Matters Arising, 22nd October

For the record, and your general edification, here’s stuff that came up during today’s tutorials…

First off, Lauren found a nice little book in the library: Culture and Technology by Andrew Murphie and John Potts (Palgrave MacMillan, 2002).  I only scanned it but it looks like a very accessible overview, and introduces important players like Sadie Plant and Donna Haraway.

Talking with Leighn about Art vs Design and “Design as Art”… Paola Antonelli has written and spoken about this at length over the last couple of years.  Watch a video of her talk at the TED conference (2007) online.  TED is a fantastic resource — big issues and brilliant speakers — and the videos are invariably great, but often also really inspiring or moving.
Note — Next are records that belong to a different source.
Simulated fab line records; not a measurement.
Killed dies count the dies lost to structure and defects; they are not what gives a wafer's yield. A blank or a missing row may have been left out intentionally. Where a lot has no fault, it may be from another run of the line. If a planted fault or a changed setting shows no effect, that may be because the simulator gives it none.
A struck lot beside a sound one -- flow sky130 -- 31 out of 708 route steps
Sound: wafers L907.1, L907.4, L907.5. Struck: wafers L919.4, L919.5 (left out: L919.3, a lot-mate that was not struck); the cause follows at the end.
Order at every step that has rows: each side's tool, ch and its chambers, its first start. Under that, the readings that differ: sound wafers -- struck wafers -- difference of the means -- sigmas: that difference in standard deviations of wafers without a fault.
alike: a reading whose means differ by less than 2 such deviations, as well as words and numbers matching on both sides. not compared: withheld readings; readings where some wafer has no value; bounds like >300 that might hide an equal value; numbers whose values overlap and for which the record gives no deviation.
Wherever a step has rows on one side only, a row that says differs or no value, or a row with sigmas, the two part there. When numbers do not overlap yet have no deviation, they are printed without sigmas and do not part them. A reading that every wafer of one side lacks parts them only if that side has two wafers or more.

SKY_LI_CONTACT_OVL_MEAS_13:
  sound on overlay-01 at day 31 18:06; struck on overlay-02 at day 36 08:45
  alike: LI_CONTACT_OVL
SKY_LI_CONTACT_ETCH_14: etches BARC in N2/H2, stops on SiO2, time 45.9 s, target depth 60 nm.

Also related to design/art: Alice Rawsthorne (again) on “what is design?”.  Also Troika in general, because they (and especially Sebastian Noël) generally reject notions of “artist” and “designer”, but specifically looking at their new book Digital by Design which examines artists and designers — or rather people making art and design — who work in the interactive/digital arena.  I just bought a copy of this and it’s still shiny and new and you’ll be lucky to pry it away from my bony fingers, but I could maybe copy some sections for you if interested.

This came up a couple of times today: Equator was a huge research project (£11 million, 6 years, 8 universities),  looking at “technical, social and design issues in the development of new inter-relationships between the physical and digital”.  Some interesting treatments of technology and design in the home, and many of the publications are online.

Talking with Michael about methodologies such as user-centred design, this recent controversy came up between Don Norman and the software company 37signals.  As reported on ‘putting people first’, an interesting blog by Italian design consultancy experientia.

Gavin and I were discussing sci-fi movies and their visions of the future, which led us to talking about production designers Syd Mead (Tron, Blade Runner, Aliens), and Ken Adam (Dr Strangelove, loads of classic James Bond movies).  BoingBoing featured some video interviews with Syd recently (and there’s a great-looking Documentary DVD out there), plus Christopher Frayling has interviewed Ken lots recently, relating to a couple of  books he’s written: Ken Adam Designs the Movies: James Bond and Beyond and Ken Adam: The Art of Production Design.  The modern mechanix blog also comes up at regular intervals, particularly in discussions about ‘the future ain’t what it used to be’.